An Anonymous Reader writes: "The Firefox team has decided to scrap the planned 1.1 release (already in Alpha 2) and instead release the final version as 1.5 due to the significant number of bug fixes and changes. The 1.5 feature complete beta is expected next month." From the article: "We are planning for a Firefox 2.0 and 3.0, but will divide the planned work over (at this point) three major Milestones, 1.5 (September 2005), 2.0 (unscheduled) and 3.0 (unscheduled). All major development work will be done on the Mozilla trunk, and these releases will coincide with Gecko version revs."

6 of 482 comments (clear)

  1. Scrapped? by Anonymous Coward · · Score: 5, Insightful

    Wouldn't it be more appropriate and less alarmist to say that Firefox 1.1 will instead be called Firefox 1.5?

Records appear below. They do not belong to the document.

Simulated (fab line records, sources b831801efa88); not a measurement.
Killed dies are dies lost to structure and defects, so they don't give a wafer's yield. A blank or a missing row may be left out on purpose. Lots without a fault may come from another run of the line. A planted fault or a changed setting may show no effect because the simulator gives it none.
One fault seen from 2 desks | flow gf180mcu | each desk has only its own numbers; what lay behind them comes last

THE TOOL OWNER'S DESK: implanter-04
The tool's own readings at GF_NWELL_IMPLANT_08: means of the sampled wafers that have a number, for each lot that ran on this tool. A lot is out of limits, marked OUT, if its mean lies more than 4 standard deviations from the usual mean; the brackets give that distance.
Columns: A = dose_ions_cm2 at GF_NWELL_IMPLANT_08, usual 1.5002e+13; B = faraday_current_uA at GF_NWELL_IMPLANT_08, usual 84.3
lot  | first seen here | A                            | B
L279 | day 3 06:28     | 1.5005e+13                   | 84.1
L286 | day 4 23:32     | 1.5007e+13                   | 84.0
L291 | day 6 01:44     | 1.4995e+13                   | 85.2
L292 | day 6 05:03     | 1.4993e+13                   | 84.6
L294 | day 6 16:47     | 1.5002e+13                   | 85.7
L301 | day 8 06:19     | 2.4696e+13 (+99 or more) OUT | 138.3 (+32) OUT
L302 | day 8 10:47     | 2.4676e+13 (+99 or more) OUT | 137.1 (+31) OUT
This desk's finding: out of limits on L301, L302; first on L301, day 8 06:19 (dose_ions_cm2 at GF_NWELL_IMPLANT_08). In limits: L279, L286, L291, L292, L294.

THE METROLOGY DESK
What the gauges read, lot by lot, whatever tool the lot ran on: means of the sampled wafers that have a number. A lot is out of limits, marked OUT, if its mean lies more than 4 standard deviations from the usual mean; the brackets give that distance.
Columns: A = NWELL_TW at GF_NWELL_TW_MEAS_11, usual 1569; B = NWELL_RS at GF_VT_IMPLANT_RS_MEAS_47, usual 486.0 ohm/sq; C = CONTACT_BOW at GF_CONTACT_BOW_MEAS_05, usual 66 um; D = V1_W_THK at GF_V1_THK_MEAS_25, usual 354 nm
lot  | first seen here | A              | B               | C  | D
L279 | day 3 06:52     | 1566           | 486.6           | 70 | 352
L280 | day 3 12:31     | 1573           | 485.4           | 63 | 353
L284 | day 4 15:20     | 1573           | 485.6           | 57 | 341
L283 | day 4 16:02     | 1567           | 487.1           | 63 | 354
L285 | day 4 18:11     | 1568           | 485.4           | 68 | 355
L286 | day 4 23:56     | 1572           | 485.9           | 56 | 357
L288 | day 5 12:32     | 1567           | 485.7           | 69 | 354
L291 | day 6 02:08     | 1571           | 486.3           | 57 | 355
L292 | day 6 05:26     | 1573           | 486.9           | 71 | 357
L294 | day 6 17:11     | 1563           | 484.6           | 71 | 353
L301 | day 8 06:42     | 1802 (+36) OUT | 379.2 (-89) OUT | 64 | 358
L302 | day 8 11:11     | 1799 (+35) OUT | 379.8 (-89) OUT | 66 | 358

    1. Re:Scrapped? by mattdm · · Score: 5, Insightful

      Wouldn't it be more appropriate and less alarmist to say that Firefox 1.1 will instead be called Firefox 1.5?

      If the headline had said that, the slashdot editors probably wouldn't have even looked at it in the submission queue. The more alarmist entry grabs attention better, so has a greater chance of getting published. Basically, nothing to see here, move along.

  2. They really need to fix autoupdate by afidel · · Score: 5, Insightful

    I was running 1.0.4 and just happened to notice the mozilla.org slashblurb about a new version. I checked and the new version was 1.0.6 which had major security updates, yet when I did Tools->Options->Advanced->Software update nothing was found (and this is simply a manual way to trigger the normal update mechanism). If the update software can't find a new version with major security updates then what good is it?

    --
    There are 4 boxes to use in the defense of liberty: soap, ballot, jury, ammo. Use in that order. Starting now.
  3. Can you read this? by Henry+V+.009 · · Score: 5, Insightful

    I've spent the morning reading WONTFIX bugs on the Firefox text zoom issue. I'm feeling down on the browser just now.

    There is no good option for making text zoom permanent if you have bad eyes. You can kludge by zooming default fonts and then disabling everything else in CSS.

    The people working on Firefox are not interested in fixing this because "text zoom breaks page layouts." The fix that they've decided on, which may or may not come someday, is a page zoom feature that zooms everything. (Raise your hand if you love sideways scrolling.)

    I am amazed at the lack of consideration for people with bad eyes -- it's not a small number of people either. Mozilla composer bends over backwards to enforce alt tags for images, but when it comes to usability nobody cares.

    Maybe we'll start to see some consideration of this sort of thing once the average age of open source coders hits 50 and they find themselves having to squint more often.

  4. Re:Is there any plan to ... by Will2k_is_here · · Score: 5, Insightful

    This is antithetical to Firefox's mission. Give the user a capable browser that contains no bloat (ie. stuff some users don't want).

    I looked at the 5 most popular extensions on mozilla's update site. The top 4 may be pretty popular but that's a bad idea since Mozilla would be guaranteed a lawsuit.

    The fifth is ForecastFox and a lot of people (myself included) don't want it in there.

  5. How Firefox is more "free" than IE by tepples · · Score: 5, Insightful

    Firefox is not free either, because I must buy hardware to run it on.

    But it is closer to free than the alternatives:

    • With Firefox, you have a free choice of hardware to run it on. You can run it on PowerPC hardware, or you can run it on x86 hardware, unlike IE 6. Currently, if you want to run IE 6 (with Trident layout engine) on a Mac, you have to pay Microsoft for Virtual PC and Windows XP. Or if there is a large number of people on another kind of hardware, they can all pitch in to fund a port of Gecko to another platform; Microsoft would never allow that.
    • You're also free to upgrade your Firefox installation independent of your hardware or your operating system. In order to upgrade to IE 7, on the other hand, you have to toss out Windows 98/ME, Windows 2000, or Wine/GNU/Linux in favor of Windows XP with slipstreamed Service Pack 2 ($200).